Small pieces of polariser, big enough to look through. e.g. sunglasses.
Circular transparent plastic lids (we use Fage brand yogurt pot lids).
Background
The internet abounds with photos of stressed plastic objects viewed between crossed polarisers. Plastic rulers, Cellophane wrapping, plastic bags and CD cases all show beautiful coloured patterns caused by the spatially varying birefringence. However, other that saying "it's down to stresses in the plastic", in the complexity it's hard to explain what is going on. Here we provide a demonstration providing a simpler image, one that is easier to explain via the manufacturing process.
How to Do It
Bring up a blank white page in your word-processor or Notepad editor and expand it to fill the whole screen. Look at the blank screen through the polariser and rotate it for minimum intensity. Now hold the plastic lid between the screen and the second polariser.
That's it! You should see some coloured areas and, most strikingly, a dark cross. If you rotate the plastic the pattern should remain largely unchanged. The cross remains aligned with the polarisers' axes.
What's Going On?
To understand what's going on we have to look at the lid and think about how it is made. If there is a rough point in the center of the lid, that is probably where hot liquid plastic was injected into a mould. The mould consists of two pieces of metal with a gap between them that will define the lid thickness and overall shape.
As liquid plastic flows radially outward from the injection point there will be some molecular alignment. Perhaps the plastic is also compressed in the radial direction and stretched tangentially. As the plastic cools, the alignment will be frozen in as stress, stress which manifests itself as differences in refractive index. Clearly, from the symmetry of the moulding process, the stress distribution must have rotational symmetry. Therefore we have just two refractive index values at each point, one in the radial direction (nr) and one tangential (nt). Around any fixed radius these values remain constant. However, each radius could have different values. At any point on the disc the plastic behaves like a uniaxially birefringent crystal, whereby the two special directions are radial and tangential. Our yogurt pot lids are labelled PP (polypropylene), which generally shows quite low levels of birefringence compared to some other polymers.
The Visual Effects
Let's assume that the light that comes from the LCD screen (first polariser) is linearly polarised with its electric field vector oriented vertically and the second polariser blocks this polarisation. The electric field entering the plastic lid will be aligned with a vertical radial line in the lid. Because it is so aligned, this field does not "see" any birefringence - it only sees one refractive index nr. The light exits the plastic with state of polarisation unchanged, still linear and still oriented vertically, so it's absorbed by the crossed second polariser as before and we see a dark up-down radial line.
The same is true along a horizontal radius of the lid. Here the input vertically oriented electric vector sees only the tangential refractive index nt, propagates unchanged and we see the second, left-right dark line.

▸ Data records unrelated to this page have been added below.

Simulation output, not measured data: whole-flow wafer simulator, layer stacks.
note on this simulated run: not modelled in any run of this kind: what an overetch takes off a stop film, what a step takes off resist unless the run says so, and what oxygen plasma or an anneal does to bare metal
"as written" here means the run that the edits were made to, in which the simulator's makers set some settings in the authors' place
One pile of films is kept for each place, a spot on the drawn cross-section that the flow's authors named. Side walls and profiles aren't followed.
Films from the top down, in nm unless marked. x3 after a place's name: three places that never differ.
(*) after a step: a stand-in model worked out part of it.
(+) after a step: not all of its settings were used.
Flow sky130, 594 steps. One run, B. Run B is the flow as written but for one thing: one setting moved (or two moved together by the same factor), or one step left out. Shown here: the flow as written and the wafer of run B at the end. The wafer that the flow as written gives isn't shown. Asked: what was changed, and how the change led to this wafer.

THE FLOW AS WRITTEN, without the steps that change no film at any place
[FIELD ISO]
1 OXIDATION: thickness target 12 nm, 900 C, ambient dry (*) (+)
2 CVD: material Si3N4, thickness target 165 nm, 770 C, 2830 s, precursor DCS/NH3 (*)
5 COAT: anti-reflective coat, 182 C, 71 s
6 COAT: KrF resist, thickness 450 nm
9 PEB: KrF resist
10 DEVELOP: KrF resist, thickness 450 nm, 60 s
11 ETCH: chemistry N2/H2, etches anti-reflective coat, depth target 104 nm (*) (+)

For all other parts of the plastic lid the input electric vector will see both radial and tangential refractive indices. The light there is effectively separated into two waves travelling at different speeds in the plastic, proportional to 1/nr and 1/nt. The output state of polarisation is determined by the phase shift between the two waves. It could be linear, circular or in general elliptical and will vary with position. The second polariser then absorbs some of the light, depending on the state of polarisation and hence on the phase shift. This phase shift is inversely proportional to the light wavelength, so after the second polariser the intensity will also vary with wavelength, giving the visible colours.
Conclusion
Circularly symmetric food containers provide an easily obtained alternative to the usual plastic rulers and CD cases for demonstrating stress patterns by viewing between crossed polarisers. The simple geometry and resultant image also allow for a simple explanation based on stresses frozen into the plastic during the injection moulding process.